Turkish policeman dismissed by gov’t decree denied job as bus driver
A policeman who was dismissed through a state of emergency decree (KHK) that was introduced in the wake of the 2016 coup attempt was denied a position as a service bus driver in Turkey’s Central Anatolian province of Kayseri.
Hacı Bişkin / DUVAR
Turkish policeman Aytaç Saçmalı, who was dismissed as a result of a state of emergency decree (KHK) that was introduced after the 2016 coup attempt, applied for a job as a service bus driver for the Kayseri Metropolitan Municipality.
The municipality rejected his application on the basis that he had been dismissed by a government decree.
Aytaç Saçmalı had been working as a driver carrying school kids in Ankara and moved to Kayseri with the intention of doing the same job there. Yet an official from the municipality of Kayseri refused to grant him a “certificate of suitability.”
The municipality of Kayseri requested documents such as a special driver’s certificate, a criminal record paper as well as a psycho-technical document in order for Saçmalı to work as a driver.
Though he provided those documents, Saçmalı was still denied the job.
Saçmalı said that what happened to him was a violation of human rights. “I want to live like every human being,” he said.
“I am not corrupt, I never stole from anyone. But I can’t be a service bus driver because I was dismissed by a government decree. I have many friends who currently experience similar issues because they were dismissed by a decree,” Saçmalı said.
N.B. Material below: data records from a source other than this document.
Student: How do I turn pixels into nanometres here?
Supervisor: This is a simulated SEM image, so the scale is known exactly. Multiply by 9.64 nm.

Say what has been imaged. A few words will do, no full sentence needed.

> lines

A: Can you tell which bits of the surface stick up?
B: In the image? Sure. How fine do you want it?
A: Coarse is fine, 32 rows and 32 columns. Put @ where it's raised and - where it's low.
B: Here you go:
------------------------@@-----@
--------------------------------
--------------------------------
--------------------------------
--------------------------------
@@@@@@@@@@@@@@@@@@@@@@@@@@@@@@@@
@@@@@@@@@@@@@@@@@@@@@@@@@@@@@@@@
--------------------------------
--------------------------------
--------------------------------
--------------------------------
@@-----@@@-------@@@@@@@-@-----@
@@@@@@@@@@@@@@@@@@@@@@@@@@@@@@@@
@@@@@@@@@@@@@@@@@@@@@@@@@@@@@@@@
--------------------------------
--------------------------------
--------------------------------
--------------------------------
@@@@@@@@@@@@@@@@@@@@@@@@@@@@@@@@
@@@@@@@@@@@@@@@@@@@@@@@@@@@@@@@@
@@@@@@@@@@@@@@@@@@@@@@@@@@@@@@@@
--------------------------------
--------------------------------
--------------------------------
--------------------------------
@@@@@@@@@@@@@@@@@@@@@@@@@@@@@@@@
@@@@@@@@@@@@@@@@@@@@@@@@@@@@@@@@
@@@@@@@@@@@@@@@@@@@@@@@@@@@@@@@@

“I want this injustice to be corrected. I want to live humanely and I want to enjoy the rights that everyone enjoys. This discrimination has to end!”
Peoples’ Democratic Party (HDP) MP Kocaeli Ömer Faruk Gergerlioğlu asked Interior Minister Süleyman Soylu what happened. Gergerlioğlu also requested an investigation from the Parliamentary Human Rights Investigation Committee.